There should not be any doubt that I am a strong advocate of expositional preaching and holding the Bible in the highest esteem. God’s Word has a mysterious power to cause godly change. Therefore, a godly church is formed by it. The opposite is also true. An ungodly church, one that is marked by jealousy, selfish ambition, disorder, and other evils (Ja. 3:16), could very well indicate that the preaching is not expositional and the Bible is not held in high esteem. In his letter to Titus, Paul wrote that if he expects holy living he will need to teach holy doctrine (Titus 1-2). This is the idea.

To me, this reasoning is quite easy to understand. The power belongs to the Lord. When He speaks, things happen. Lives are transformed. Hearts are renewed. Behavior is cleaned. Minds are purified. Wills are edified. If you take His voice away, you take the power away and with it, the godly happenings. The same is true if you quiet His voice or lessen His speaking.

How can we do this? Very easily. We preach our own agendas, our own messages, our own words, our own wisdom. We use the Bible to reinforce our own voice rather than His. The effects are devastating and eternal. In fact, here is a blurb from one pastor who I think sums it up better than I could ever. (I added emphasis where appropriate.)

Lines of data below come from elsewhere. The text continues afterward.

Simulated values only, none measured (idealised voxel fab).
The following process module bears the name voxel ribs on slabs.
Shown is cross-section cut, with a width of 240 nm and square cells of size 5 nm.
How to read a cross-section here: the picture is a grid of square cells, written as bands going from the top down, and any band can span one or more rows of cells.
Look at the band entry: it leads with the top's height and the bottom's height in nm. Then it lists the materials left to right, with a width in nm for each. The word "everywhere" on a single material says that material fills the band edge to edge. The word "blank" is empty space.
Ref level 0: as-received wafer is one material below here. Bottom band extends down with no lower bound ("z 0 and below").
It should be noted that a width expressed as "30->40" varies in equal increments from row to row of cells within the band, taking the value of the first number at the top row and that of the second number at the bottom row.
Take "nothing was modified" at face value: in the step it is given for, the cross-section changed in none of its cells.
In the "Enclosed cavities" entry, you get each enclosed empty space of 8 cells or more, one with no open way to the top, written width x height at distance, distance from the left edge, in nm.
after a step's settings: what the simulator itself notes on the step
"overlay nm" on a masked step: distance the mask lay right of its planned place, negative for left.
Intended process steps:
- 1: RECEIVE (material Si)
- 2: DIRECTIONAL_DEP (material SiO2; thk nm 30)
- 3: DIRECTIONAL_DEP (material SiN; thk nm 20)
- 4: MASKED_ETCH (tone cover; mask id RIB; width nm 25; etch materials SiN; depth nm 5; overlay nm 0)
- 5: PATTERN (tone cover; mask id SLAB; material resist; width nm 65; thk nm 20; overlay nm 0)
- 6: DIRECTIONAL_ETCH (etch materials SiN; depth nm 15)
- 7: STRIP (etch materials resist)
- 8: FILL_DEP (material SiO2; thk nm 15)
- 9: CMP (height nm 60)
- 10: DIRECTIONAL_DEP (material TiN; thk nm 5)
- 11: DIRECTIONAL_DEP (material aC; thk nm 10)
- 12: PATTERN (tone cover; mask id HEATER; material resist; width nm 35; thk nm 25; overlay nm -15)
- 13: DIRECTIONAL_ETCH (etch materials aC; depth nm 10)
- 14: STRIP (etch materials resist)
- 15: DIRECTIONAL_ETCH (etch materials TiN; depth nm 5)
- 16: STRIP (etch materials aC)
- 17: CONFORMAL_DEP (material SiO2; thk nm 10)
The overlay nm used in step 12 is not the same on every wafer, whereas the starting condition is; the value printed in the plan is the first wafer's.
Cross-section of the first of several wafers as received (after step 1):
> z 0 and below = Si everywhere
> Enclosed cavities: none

The Lord expresses His rule in His church insofar as the Scripture is preached, explained, applied, and obeyed. To diminish the dominating role of Scripture in the life of the church is to treat the Lord of the church as if His revelation were optional. It is nothing short of mutiny. And the seriousness of such revolt cannot be comprehended. Nonbiblical ministry, non-expository preaching, and non-doctrinal teaching usurp Christ’s headship, silencing His voice to His sheep. That kind of devastating approach steals the mind of Christ away from the body of Christ, builds indifference toward His Word, and quenches the work of His Spirit. It removes protection from error and sin, eliminates transcendence and clarity, cripples worship, and sows seeds of compromise. It deflects the honor due to the true head of the church, and the Lord does not take kindly to those who would steal His glory.1

The way we handle and present God’s word to our people indicates the rule the God has over us. The more His voice is heard, the more rule He exercises, the more power is used, and the more holy we become.

*For preachers who want to learn more about expositional preaching, I suggest reading Preaching: How to Preach Biblically and The Supremacy of God in Preaching.

Notes:

  1. MacArthur, John. “The Lord and Master (Part 2).” Slave: the Hidden Truth About Your Identity in Christ. Nashville, TN: Thomas Nelson, 2011. 75. Print.